Models & Materializations | dbt Course

📄 What is a Model?

A model is just a SQL SELECT statement saved in a file. That's it. Seriously — that's the whole thing.

dbt takes your SELECT and turns it into a real table or view in your warehouse. It's like writing a recipe on a card — dbt reads the card and cooks the dish for you. You write the instructions, dbt does the cooking!

Let's look at the simplest possible model. Create a file called my_first_model.sql inside your models/ folder:

models/my_first_model.sql

-- This entire file IS the model. Nothing else needed!

SELECT
    1 AS id,
    'Hello dbt!' AS greeting

When you run dbt run, dbt reads this file and executes something like:

What dbt actually runs in your warehouse

CREATE VIEW my_first_model AS (
    SELECT
        1 AS id,
        'Hello dbt!' AS greeting
);

The Golden Rule of dbt Models:

📄 One .sql file = One model = One table or view in your warehouse

If you have 50 SQL files in your models/ folder, running dbt run creates 50 tables/views. It's that simple. No config files, no registration, no boilerplate — just write SQL and go.

Here's a more realistic model — a staging model that cleans up raw customer data:

models/staging/stg_customers.sql

SELECT
    id            AS customer_id,
    first_name,
    last_name,
    email_addr    AS email,
    created_at::DATE AS signup_date,
    CASE
        WHEN status = 'A' THEN 'active'
        WHEN status = 'I' THEN 'inactive'
        ELSE 'unknown'
    END AS customer_status
FROM
    {{ source('raw', 'customers') }}

Notice there's no CREATE TABLE or CREATE VIEW in the file. You only write the SELECT. dbt wraps it in the appropriate DDL for you based on the materialization you choose. That's the magic!

🧱 Materializations — How dbt Builds Your Models

A "materialization" is just a fancy word for HOW dbt creates your model in the warehouse. Think of it like choosing how to serve food:

🪟 View = Look through a window (query runs fresh every time)

📸 Table = Print a photo (data is stored physically)

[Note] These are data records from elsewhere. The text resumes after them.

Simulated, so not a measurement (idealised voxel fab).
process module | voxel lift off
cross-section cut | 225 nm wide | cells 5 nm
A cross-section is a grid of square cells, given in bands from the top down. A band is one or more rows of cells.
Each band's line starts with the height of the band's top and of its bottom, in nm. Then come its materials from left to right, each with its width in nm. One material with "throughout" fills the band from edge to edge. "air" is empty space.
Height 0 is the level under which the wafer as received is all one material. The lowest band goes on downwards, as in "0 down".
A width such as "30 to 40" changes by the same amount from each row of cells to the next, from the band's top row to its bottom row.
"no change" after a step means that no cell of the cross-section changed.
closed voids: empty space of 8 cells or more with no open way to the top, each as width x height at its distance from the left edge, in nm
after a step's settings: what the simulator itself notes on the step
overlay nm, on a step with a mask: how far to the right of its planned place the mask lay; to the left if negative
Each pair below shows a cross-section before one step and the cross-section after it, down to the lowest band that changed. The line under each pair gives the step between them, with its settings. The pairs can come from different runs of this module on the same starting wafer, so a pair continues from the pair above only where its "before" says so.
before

📸+ Incremental = Add new photos to an album (only process new data)

📝 Ephemeral = A sticky note (exists only temporarily)

📷 Snapshot = A daily photo diary (tracks changes over time)

dbt has 5 materialization types. Choosing the right one is one of the most important decisions you'll make. Let's deep-dive into each one.

🪟 Materialization 1: View (Default)

A view is like a window into your data. Every time someone looks through the window, the query runs fresh. Nothing is stored — it's just a saved query. Imagine a window in your house that always shows the live street outside. You don't take a photo of the street; you just look through the window whenever you want to see what's happening right now.

models/staging/stg_orders.sql

{{ config(materialized='view') }}

-- This creates a VIEW in your warehouse
-- The query runs fresh every time someone queries stg_orders

SELECT
    id         AS order_id,
    user_id    AS customer_id,
    order_date,
    status,
    amount / 100.0 AS amount_dollars
FROM
    {{ source('raw', 'orders') }}

When to use views:

Staging models (light transformations)
Models that don't need to be super fast to query
When you always want the freshest data
Small datasets where query speed isn't a concern

✅ Pros

No storage cost (nothing is physically stored)
Always shows the latest data
Builds instantly (just saves the query)
Perfect for staging layers

❌ Cons

Slow to query (runs the full SQL every time)
Stacks up — if view A references view B which references view C, querying A runs all three
Not suitable for dashboards with many users

📸 Materialization 2: Table

A table is like printing a photo. The data is physically stored in your warehouse. It's fast to look at (no waiting for the camera to take a new picture), but you need to reprint the entire photo (rebuild the table) whenever the underlying data changes.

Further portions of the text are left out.